EricZinda edited this page Jun 30, 2023 · 5 revisions

Grammar Engineering Frequently Asked Questions

When I try to parse a sentence, the LKB says "probable runaway rule". How do I debug this?

The LKB gives this error when the parse chart gets too big. With grammars the size we're looking at, this only happens when a rule or set of rules can apply recursively. Typical culprits are non-affixing lexical rules that are compatible with their own DTR values and lexical types, lexical entries or phrase structure rules that leave the length of the COMPS list (on the mother in the case of rules) underspecified, allowing the head-opt-comp rule to go to town. Since the LKB is trying to parse exhaustively (find all parses licensed by the grammar for the input string), it will keep applying the recursive rules, even if it has already found (one or more) spanning parses.

To debug this, you'll need to find the rule that is applying to itself (e.g., a unary rule whose mother and daughter are compatible with each other) and stop the recursion by making the mother and daughter incompatible. If it's a set of rules which are causing the recursion, you'll need to decide which one(s) shouldn't be legitimate daughters of the others and make them incompatible.
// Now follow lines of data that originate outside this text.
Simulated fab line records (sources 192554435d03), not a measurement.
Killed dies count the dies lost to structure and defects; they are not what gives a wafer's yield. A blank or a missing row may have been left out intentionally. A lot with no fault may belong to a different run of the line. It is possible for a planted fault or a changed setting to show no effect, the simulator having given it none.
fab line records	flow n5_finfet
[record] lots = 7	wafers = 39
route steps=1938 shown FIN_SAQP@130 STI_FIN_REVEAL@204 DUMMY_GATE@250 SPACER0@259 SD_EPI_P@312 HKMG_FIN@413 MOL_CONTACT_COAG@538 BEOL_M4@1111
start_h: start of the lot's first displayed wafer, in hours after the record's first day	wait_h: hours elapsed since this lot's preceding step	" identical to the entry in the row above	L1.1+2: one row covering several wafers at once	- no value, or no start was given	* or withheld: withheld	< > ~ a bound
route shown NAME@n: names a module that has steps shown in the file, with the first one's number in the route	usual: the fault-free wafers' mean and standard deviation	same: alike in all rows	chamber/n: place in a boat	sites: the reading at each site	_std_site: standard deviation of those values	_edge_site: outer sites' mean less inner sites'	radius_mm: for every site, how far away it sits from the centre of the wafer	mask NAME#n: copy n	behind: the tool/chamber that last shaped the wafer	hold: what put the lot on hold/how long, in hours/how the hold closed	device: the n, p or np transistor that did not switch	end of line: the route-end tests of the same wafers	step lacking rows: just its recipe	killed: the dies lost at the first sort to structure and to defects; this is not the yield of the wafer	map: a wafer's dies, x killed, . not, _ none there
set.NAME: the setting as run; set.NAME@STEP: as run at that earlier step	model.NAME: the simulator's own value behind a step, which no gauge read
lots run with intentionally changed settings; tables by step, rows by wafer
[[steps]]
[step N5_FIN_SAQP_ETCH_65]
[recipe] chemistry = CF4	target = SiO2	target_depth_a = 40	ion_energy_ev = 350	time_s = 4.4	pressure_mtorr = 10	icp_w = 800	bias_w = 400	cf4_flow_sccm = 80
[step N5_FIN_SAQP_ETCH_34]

To figure out which rules are spinning in this way, after you've tried to parse a sentence and gotten the error, select Parse > Show parse chart from the LKB top menu. If the parse chart is overwhelming, you can make it smaller by following these steps:

  • Find the shortest string you can that causes the issue (often just one word is enough).
  • Set the edge limit low by typing the following command at the LKB prompt in emacs:
(setf *maximum-number-of-edges* 25)
  • Try parsing and examining the parse chart again.

Chances are the issue is to do with the grammar entity (lexical entry, lexical rule, phrase structure rule) that licenses the edge just below the recursive set of edges.

Once you've fixed the bug, don't forget to reset the edge limit to something big enough for the grammar to parse your sentences with (e.g. 4000 edges)!